Saleh Ibrahim
Back in February, after defaults in sub-prime mortgage had triggered a credit crisis causing global banks to write down $80 billion in credit market losses over a period of only four months, very few seemed to notice that Islamic financial institutions worldwide were somehow untouched by that disaster in the making. Today, after a historic $700-billion bailout from the U.S. government, and after the evaporation of confidence in the financial sector forced the governments of Britain, Russia, France and others to promise multi-billion-dollar bailouts to their failing financial institutions, the relative immunity of Islamic financial institutions is unmistakable.

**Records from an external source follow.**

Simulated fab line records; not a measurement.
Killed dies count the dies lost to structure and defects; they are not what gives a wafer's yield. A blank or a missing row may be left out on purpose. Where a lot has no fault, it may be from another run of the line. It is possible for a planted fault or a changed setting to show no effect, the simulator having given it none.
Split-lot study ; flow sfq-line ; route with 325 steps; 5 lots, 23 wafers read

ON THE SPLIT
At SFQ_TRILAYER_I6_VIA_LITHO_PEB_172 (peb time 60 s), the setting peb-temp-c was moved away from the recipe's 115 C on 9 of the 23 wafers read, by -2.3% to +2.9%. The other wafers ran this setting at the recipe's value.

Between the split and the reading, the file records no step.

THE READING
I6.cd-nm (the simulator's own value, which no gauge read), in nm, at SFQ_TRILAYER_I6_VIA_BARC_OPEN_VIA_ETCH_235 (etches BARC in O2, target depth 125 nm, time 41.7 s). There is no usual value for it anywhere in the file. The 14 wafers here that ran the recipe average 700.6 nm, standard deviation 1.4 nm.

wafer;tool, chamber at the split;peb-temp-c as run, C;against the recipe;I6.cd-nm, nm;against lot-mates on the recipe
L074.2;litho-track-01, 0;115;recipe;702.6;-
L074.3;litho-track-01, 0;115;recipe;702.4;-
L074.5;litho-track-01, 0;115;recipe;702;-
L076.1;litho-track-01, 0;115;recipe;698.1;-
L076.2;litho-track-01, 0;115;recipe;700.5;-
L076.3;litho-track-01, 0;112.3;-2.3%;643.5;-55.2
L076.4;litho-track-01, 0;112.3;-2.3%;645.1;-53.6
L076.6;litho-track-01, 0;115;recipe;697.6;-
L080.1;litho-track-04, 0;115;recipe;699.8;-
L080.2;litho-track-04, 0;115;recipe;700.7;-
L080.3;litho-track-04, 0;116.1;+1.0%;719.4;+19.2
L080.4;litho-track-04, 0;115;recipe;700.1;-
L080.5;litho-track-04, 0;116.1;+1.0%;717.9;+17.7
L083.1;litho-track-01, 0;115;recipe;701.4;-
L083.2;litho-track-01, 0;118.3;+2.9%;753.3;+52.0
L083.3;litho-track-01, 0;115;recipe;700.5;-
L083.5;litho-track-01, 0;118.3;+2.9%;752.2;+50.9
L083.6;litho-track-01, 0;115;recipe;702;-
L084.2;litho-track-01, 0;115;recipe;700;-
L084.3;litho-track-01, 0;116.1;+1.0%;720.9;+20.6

Islamic- or Shariah-compliant investment has been a growing trend in the U.S. and European markets for the past few years, accounting for some $500-billion in Europe alone. The most peculiar underlying principle stated in the Quran (2:275) is "Allah (Arabic for God) has permitted trade and prohibited riba (Arabic for interest-bearing loans)."
Trade is essentially a fair transaction; the two parties exchange items they completely possess and mutually agree that their values are equal at the time of the exchange. Interest-bearing loans, however, are unfair because the transaction always favors the lender, who is usually the rich party, over the borrower, who is usually the needy party. Such an unfair transaction can only help the rich become richer.
Only real investments generating products or services that add a positive value to the economy qualify as Islamic investments. Investors can only be shareholders who have a fair share of profits or losses, and hence, they are not guaranteed to accumulate more wealth just because they already have some. Therefore, purchasing common stock is essentially allowed as long as the underlying product or service is not deemed harmful or immoral according to Shariah.
For these reasons, subprime mortgage loans are not approved by Shariah. To further complicate the matter, these loans were sold off as high-return bonds and sold to investors. This type of transaction is no doubt a form of prohibited usury, that only serves to burden the people who can barely afford loans while gearing all the interest collected from the poor toward the wealthy. However, the results of sub-prime lending have been even more disastrous; borrowers could not pay and are losing their homes, and both the lenders and investors are also becoming broke.
All other aspects of Shariah-compliant transactions, which are derived from the principles detailed in the Quran and the teachings of Prophet Muhammad, aim to prevent transactions and trades deemed harmful and immoral. So in addition to alcoholic drinks, tobacco, pornography, and weapons being prohibited; any transaction between two parties where one party must lose, by definition, for the other party to gain is prohibited. This includes the prohibition of gambling, and Gharar (selling of items, the value of which is unknown at the time of sale, such as short-selling and trading futures). Since only trading is allowed, and trading by definition involves the exchange of real-world items, all transactions have to involve an underlying asset or service and if you are going to trade in an asset you have to own it first. This avoids the problem associated with short selling and the derivative products that we have seen go bad causing many banks to amount enormous losses that they did not foresee.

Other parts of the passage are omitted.